For the τ-delayed model applied to the Dirichlet simulation we observe a significant average underestimation of 0.15 dex. This is expected because the fixed form of the τ-delayed prior is not able to capture early episodes of star formation (e.g. Carnall et al. 2019; Lower et al. 2020). We also compute the fraction of the true total stellar mass formed before the median ti obtained with the τ-delayed model, according to the simulated Dirichlet SFH. We find a correlation between the residuals and this fraction, showing that the largest underestimations of total stellar mass for the τ-delayed model actually occur when there are episodes of star formation that contribute significantly to the mass, but are obscured by more moderate and recent bursts of star formation.
If instead we apply the model trained on complex SFHs (Dirichlet prior) to the simple τ-delayed simulation, the averaged offset is almost negligible (overestimation of 0.016 dex). However, there is significant scatter, and when we calculate the fraction of the total stellar mass (according to the Dirichlet fit of the SFHs) formed before the true ti that is fixed by the τ-delayed simulation, we find again a correlation with the offset, showing that in the cases of overestimation of the stellar mass the model predicts early episodes of star formation that are not present in the simulation.
In Fig. G.2 we randomly select four CSPs from the test sample, simulated in the first row with a Dirichlet prior on the SFHs and in the second with a τ-delayed prior. The first column corresponds to simulations with small fractions of the mass formed before (the derived or true) ti, while the second corresponds to large values of this fraction. We show the true SFH, the SFH derived with the median of the posterior samples for the parameters that determine the SFH, and with lower opacity SFHs derived from 20 samples of the posteriors. For the simulations with the Dirichlet prior, on the left, the τ-delayed model predicts a large episode of star formation to mimic the two different simulated bursts, leading to correct estimates of ti, but also correctly estimating the recent SFR and the total stellar mass formed. On the right, due to the intensity of the last simulated burst, the τ-delayed model completely ignores the first episode of star formation, leading to a loss of 83% of the total stellar mass. We also see from the SFHs derived from the posterior samples that the predicted SFHs are not flexible enough to account for the complex episodes, and the uncertainties are certainly underestimated.
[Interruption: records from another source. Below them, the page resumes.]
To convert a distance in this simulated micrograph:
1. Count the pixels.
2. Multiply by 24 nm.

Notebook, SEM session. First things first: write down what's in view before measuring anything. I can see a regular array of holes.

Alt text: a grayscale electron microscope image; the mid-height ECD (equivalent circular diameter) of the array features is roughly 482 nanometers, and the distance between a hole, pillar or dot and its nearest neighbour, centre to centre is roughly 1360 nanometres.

In the second row, the simulation is performed with a τ-delayed prior. While in the left case, where τ is large and thus the SFH is extended, the Dirichlet model performs well and also obtains a recent SFR that is close to the true value, in the right case the Dirichlet model predicts previous episodes of star formation that are not realistic, leading to 69% of the mass predicted to form before the star formation actually starts. Nevertheless, in this case we observe that some of the SFHs drawn from the posterior samples are fully compatible with the simulation. This flexibility of the Dirichlet prior, perhaps excessive, allows us to marginalise through a complete set of behaviours, and in this case the large uncertainties in constraining the SFHs are present in the posterior distributions of all the parameters. This leads to broader posterior distributions, as already shown in Fig. C.1, which are more representative of the ignorance of the past SFHs of true galaxies. This effect is also found in the pixel-by-pixel analysis of true JWST galaxies. While for most galaxies the flexibility of the pixel-by-pixel analysis probably does not require complex SFHs at the pixel level, one pixel may represent several SSPs with non-trivial SFHs, especially at high redshift. Ultimately, we should look for physically motivated priors that match the burstiness and star formation scales of the real Universe. This approach, already explored in the works of Caplar & Tacchella (2019), Tacchella et al. (2020), Iyer et al. (2024), Wan et al. (2024), and Wang et al. (2025), for instance, is crucial to properly assess the estimation of stellar population parameters with well-calibrated uncertainties from photometry alone.
![]() |
Fig. G.1. Residuals for the stellar mass when a model trained on one simulation is applied to the other. On the left, we apply the model trained on τ-delayed SFHs to the test set of the simulations performed with the Dirichlet prior. On the right, the model is trained on Dirichlet SFHs and applied to τ-delayed simulations. We colour code each simulation with the fraction of the total stellar mass, computed from the true (inferred) Dirichlet SFH, that is formed before the inferred (true) value for ti from the τ-delayed SFH. We find a significant average underestimation of the stellar mass for the parametric model applied to the Dirichlet simulations, which correlates with the fraction of mass formed before the inferred starting time for the star formation. |
![]() |
Fig. G.2. Examples of SFHs simulated and inferred with the τ-delayed and Dirichlet priors. The top row shows SFHs simulated with the Dirichlet prior (in blue), and the SFHs inferred from the posterior samples of the parameters obtained with the model trained on τ-delayed SFHs (in low-opacity green), as well as the SFH computed from the median of these posterior samples (in high-opacity green). The bottom row shows simulated τ-delayed SFHs and their corresponding Dirichlet SFHs retrieved from samples of the posterior distribution (in low-opacity blue) and from the median (in high-opacity blue). The left-hand column illustrates examples where the stellar mass estimates are accurate, and the fraction of the total stellar mass, computed from the true (inferred) Dirichlet SFH, that was formed before the inferred (true) value for ti, is close to zero. In the right-hand column, we show examples where the mass estimates are inaccurate, and a significant fraction of the mass was formed (incorrectly assumed to be formed) before the inferred (true) value of ti. |
All Tables
Filters (19), cameras, and surveys used, along with the 5σ depth limits per pixel.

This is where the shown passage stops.